Mental life takes funny bounces. Because of something else I’d seen on YouTube, I watched the three-part series on Jung. Because that series referenced something in Star Wars as an example of modern myth, I wound up re-watching the Star Wars trilogy video tape that I bought a few years ago. And because I had recently re-read For Whom the Bell Tolls, I found myself making invidious comparisons.
Now, I do realize that Star Wars, no matter how successful and artistically innovative it was, was just a series of commercial films, designed to entertain. I really do realize that. Nonetheless, as I was watching it, I repeatedly found that its assumptions look very different in 2013 than perhaps they did in the 1970s and 1980s. This morning, writing in my journal, comparisons with Hemingway’s work came to mind, and I thought, “all right, you’re annoyed. So turn it into a blog entry or let it go. Or both.”

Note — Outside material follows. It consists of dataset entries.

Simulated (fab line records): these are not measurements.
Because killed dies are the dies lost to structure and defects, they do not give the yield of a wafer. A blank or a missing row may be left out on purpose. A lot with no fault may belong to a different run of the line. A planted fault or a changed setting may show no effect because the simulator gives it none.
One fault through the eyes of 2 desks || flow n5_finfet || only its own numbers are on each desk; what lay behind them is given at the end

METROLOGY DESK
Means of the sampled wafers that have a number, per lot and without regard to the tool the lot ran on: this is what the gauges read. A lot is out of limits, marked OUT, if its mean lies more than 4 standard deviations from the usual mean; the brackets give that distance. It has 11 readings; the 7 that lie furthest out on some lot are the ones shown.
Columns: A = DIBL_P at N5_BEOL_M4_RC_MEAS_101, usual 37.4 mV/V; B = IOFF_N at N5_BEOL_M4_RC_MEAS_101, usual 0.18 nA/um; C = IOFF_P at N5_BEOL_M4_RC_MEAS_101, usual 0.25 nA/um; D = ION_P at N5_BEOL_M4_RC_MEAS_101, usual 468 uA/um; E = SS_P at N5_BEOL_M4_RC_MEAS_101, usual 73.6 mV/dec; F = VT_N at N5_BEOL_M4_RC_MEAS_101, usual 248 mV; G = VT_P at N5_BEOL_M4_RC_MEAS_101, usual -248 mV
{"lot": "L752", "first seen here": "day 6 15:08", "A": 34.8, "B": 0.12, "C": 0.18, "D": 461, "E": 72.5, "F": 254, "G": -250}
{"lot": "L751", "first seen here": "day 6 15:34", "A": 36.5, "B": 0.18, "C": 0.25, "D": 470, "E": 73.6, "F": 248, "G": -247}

Both. At least, I hope both. The blog entry is a lot more certain than letting it go.
Of course Star Wars has likeable characters. But look at the attitude it embodies.
- Everybody is in love with machines. Access to high technology is assumed, and of course celebrated. These rebels hiding from the empire have somehow constructed and maintained a fleet! (And, since the empire controls all the real estate, the rebels apparently built their fleet and paid their men without taxing anybody!)
- Warfare is easy and fun, if scary. Your own losses are irreplaceable and are worthy of great grief (of course no major character among your friends will be killed or even irreparably harmed) but killing others has no consequences and doesn’t matter, provided that they are of the enemy.
- Darth Vader, who is contemptuous to his subordinates and abjectly subservient to the emperor (though this is softened by the emperor’s manner toward him), is supposed to be the bad guy, but he is built so as to inspire a sneaking admiration for his power and ruthless efficiency.
I could go on.
By contrast, look at Hemingway’s book (I haven’t seen the movie; God knows what they did with it). The old man, Anselmo, sees that the enemy is a man like himself. He recognizes that it is his duty to kill him, but he knows that it is wrong and thinks that after the war is over, they should do a great penance to atone for so much killing. For that matter, Robert Jordan sees it more or less the same way. He knows that good and evil are shared among all, that it is never all good on one side, all evil on the other. They – and indeed all the guerrilla band – know that warfare is brutal as well as dangerous, unfair as well as chancy. They know that the good guys don’t always win, and that sometimes they don’t even remain good guys.
What a world of difference there is, in level of being, between Hemingway’s book that deals with the real world, and the Star Wars movies that make a cartoon of warfare in order to please and excite teenage boys.